CindyCares agony aunt Honestly ?

I think he's bullshitting you big time. . I think that he is not THAT into you. Well, he likes you of course, enough to sleep with you twice in a month if he's got nothing better on his plate - actually , to SEE you twice in a month, because , you are right, it's not always all necessarily about sex, it may be also about comfort, camaraderie, companionship . But he does not like you enough to MAKE any time for you, and that, to me, is quite telling.

Spontaneous ? Pfui. Very busy people are exactly the people who are not spontaneous, they can't afford to be spontaneous, because they have to honour their committments and they are used to budget their time.

He is not spontaneous when he goes to school, he does not just show up in class spur of the moment, he knows when he has to be there. Ditto for volunteering, he does not show up to his volunteering assignment when he feels like it... and maybe the place is CLOSED. Why would it have to be so difficult to carve a couple of hours ( or more , hopefullt ) for you from his busy schedule ( which I bet he knows well in advance ) and RESERVE for you that time, that Tuesday night or Saturday afternoon etc. ?

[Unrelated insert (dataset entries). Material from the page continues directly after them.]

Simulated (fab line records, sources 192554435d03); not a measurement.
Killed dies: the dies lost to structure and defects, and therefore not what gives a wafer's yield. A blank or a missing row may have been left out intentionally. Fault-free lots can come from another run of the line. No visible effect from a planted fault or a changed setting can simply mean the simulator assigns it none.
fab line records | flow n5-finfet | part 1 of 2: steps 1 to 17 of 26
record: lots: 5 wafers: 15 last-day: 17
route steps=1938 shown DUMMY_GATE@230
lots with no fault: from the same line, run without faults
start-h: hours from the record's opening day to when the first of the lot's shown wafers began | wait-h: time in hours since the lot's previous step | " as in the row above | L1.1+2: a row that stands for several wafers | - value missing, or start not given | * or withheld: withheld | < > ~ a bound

Spontaneous means that he wants to wait last minute to see if there's anything better on offer , and then, as last resort, he'll come out with you. And'll have a good time, I don't doubt it, because I am sure that he enjoys both the physical chemistry AND the companionship . Just , not enough to make it anything more than veeery casual .

He does not know what he wants yet ? Perhaps, but he knows what he does not want : dating you. DATING is the way to get to know somebody, and figure out if it may lead somewhere . Not just showing up randomly if there's nobody else with whom to have a drink with. In this way, all stays maybe pleasant, maybe enjoyable , but always superficial and never leading anywhere new.

It's up to you to decide if you are comfortable with this scenario. It's not becessarily a negative one, if you are not looking for a relationship, and there are no strong emotions involved. It may be a cool passtime, a distraction, a nice time. But if you want more....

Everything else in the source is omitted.